My monologues about death are prolific, but dialogues are harder to come by. Death is a real conversation-stopper among us mortals; even more so, when a suicide is involved, for death by choice represents the darker side of an earthly departure.

This summer, a well-grounded Northfield minister described the passage beyond earth in these words: Like a natural rhythm, as we take our last breath on earth, the very next breath comes in the world of eternity. Over the last year, as I have sat in darkness and despair, I thought intently about the sound of my breath. In my reflections, I have discovered two new perspectives about death. Each provides me a measure of comfort.

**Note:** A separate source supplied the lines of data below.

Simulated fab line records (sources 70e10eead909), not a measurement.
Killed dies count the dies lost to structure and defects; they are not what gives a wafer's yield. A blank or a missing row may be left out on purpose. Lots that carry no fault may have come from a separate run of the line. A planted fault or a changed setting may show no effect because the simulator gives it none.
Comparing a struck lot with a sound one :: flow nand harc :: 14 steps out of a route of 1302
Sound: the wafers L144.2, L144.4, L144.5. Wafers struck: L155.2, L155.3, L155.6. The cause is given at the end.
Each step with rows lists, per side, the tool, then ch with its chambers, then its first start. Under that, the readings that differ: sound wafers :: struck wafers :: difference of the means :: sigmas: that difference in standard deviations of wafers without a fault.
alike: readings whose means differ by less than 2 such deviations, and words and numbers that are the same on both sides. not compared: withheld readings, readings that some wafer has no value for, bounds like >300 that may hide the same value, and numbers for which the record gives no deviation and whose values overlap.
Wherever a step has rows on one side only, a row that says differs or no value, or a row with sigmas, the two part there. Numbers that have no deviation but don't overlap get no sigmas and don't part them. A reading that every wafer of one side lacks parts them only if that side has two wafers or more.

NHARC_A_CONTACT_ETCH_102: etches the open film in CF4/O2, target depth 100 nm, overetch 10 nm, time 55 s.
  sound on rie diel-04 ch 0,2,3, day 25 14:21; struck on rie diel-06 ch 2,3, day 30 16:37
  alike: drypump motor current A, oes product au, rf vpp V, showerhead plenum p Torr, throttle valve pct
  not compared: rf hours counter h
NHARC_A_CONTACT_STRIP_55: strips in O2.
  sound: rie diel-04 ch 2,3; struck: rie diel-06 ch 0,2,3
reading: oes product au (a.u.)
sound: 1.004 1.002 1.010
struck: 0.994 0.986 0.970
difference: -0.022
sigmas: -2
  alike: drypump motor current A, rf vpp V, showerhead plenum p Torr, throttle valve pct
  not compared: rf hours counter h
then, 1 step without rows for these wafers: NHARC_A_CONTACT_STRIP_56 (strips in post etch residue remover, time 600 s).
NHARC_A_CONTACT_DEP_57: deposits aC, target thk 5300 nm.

A very wise woman recently asked me to read and reflect on John 11:35. Though perhaps famous for being one of the Bible’s shortest verses, she asked me to consider it as the longest verse in the Bible. Jesus wept. And he wept. And he wept. He kept on weeping for the loss of his friend. Since the dawn of human existence, the passage of death I surmise has not changed. In death, we are most vulnerable. We have no control. We have no leverage. We have nothing. We have no protectorate, no angles, no defenses and no choice. By experiencing the death of someone close to us, we weep as Christ wept for Lazarus, raising our hands and our hearts to God in anguish, perhaps despair. The image of Christ’s body shaking and his hands covering his face with tears flowing is comforting to me. The comfort is in knowing that Christ was as emotionally attached to humanity as you and me.

My second perspective formed is a clearer understanding of the good conversations surrounding funerals. I have begun to appreciate and feel at ease at a funeral. In the funeral setting, I suspend my daily routine and enter a dialogue with fellow mourners that is materially different in quality and tone from my normal day. Around the casket, we speak of relationships, impact, priorities, and ways in which someone has touched us. We remember times when we were most human with the person we loved. We speak of what we learned from the person who has passed, what we failed to say to them when they were living, and what we never needed to say because it was always understood. Funerals are like droplets of real conversations on a page mostly filled with routine, noise, fear, and busyness. At a funeral, we come together to share the one common fearful experience that connects us all – our passing from this world. And this passage is made painfully human by the bounds and bonds of relationships. Severed relationships, cut clean by death, make us cry; make us weep and make us mourn miserably.

I recall from my Catholic upbringing that a sacrament is a visible sign that conveys an inward, spiritual grace. Sacraments can be described as those moments in our existence where we are “touched by God”, times where we are lifted spiritually beyond ourselves – above ourselves – outside of ourselves. In an untraditional but similar way, the funeral ritual actually knocks me over with grace. I am transported out of myself as I approach the casket in a wake line, or when I smell the incense in the final blessing, or when I hear laughter in the church hall after a service. These images take me to a richer, fuller, more human place. A place where God is, a place where I am, and a place where my loved one is. A place, perhaps, of trinity.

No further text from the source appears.